So, I have put together a point system based on the rankings of teams in the conferences, so that conference teams of different levels could be compared. I ranked the conferences by 3 “tiers”. The 1st tier consists of the top 2 conference teams. In deciding the top 2, where it was not obvious, I went to the BCS rankings for guidance. The 2nd tier consists the next two teams, again broken down by BCS rankings. Every other conference team falls into the 3rd tier.

Our contest will only be between BCS conferences. The rankings by conference are –

1st Tier – Wake Forest, Virginia Tech
2nd Tier – Boston College, Georgia Tech
3rd Tier – Clemson, Florida State, Maryland, Miami

Big Ten
1st Tier – Ohio State, Michigan
2nd Tier – Wisconsin, Penn State
3rd Tier – Purdue, Iowa, Minnesota

Big Twelve
1st Tier – Oklahoma, Texas
2nd Tier – Nebraska, Texas A&M
3rd Tier – Texas Tech, Missouri, Kansas State, Oklahoma State

Big East
1st Tier – Louisville, West Virginia
2nd Tier – Rutgers, South Florida
3rd Tier – Cincinnati

Pac Ten
1st Tier – USC, Cal
2nd Tier – UCLA, Oregon State
3rd Tier – Oregon, Arizona State

1st Tier – Florida, LSU
2nd Tier – Auburn, Arkansas
3rd Tier – Tennessee, Georgia, South Carolina, Kentucky, Alabama

Now, some may think it “unfair” that the Big East, with only 5 teams in bowls, has to compete on this basis with the SEC’s 9. However, you still have to win to get points, and this reflects, fairly I think, the credit the conferences with many teams in bowls deserve.

The Points
I am basing the points on the following, by tier:

1 beats 1 = 3 points
1 beats 2 = 2 points
1 beats 3 = 1 point
2 beats 1 = 4 points
2 beats 2 = 3 points
2 beats 3 = 2 points
3 beats 1 = 5 points
3 beats 2 = 4 points
3 beats 3 = 3 points

This scoring gives credit to the “mid-tier” conference teams that are able to compete with top conference teams. This only applies to BCS conferences.

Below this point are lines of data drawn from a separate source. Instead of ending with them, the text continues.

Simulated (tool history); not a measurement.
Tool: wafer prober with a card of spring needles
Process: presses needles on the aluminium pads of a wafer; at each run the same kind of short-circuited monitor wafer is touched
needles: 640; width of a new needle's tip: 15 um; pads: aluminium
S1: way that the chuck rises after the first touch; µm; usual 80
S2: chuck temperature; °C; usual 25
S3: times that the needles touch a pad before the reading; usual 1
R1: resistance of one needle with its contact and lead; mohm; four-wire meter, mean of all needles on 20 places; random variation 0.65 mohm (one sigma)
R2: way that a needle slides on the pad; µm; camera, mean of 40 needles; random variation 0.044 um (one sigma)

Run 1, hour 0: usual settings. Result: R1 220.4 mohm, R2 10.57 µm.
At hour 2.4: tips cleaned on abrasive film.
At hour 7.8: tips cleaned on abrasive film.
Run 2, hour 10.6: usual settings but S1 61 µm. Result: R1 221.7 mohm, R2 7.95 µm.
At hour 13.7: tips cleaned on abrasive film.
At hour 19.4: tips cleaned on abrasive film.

In a non BCS conference match-ups, since there are no "3rd tier" non-BCS schools in bowls, wins count as 2 points. However, if you LOSE to a non BCS school, you have a point deducted. (In other words, if heavily favored Oklahoma beats Boise State, they get 2 points. If they lose, they lose 1 point).

Finally, there is the case of the independent teams Notre Dame and Navy. Based on their BCS standings, Notre Dame counts as a 1st tier team, Navy a 3rd.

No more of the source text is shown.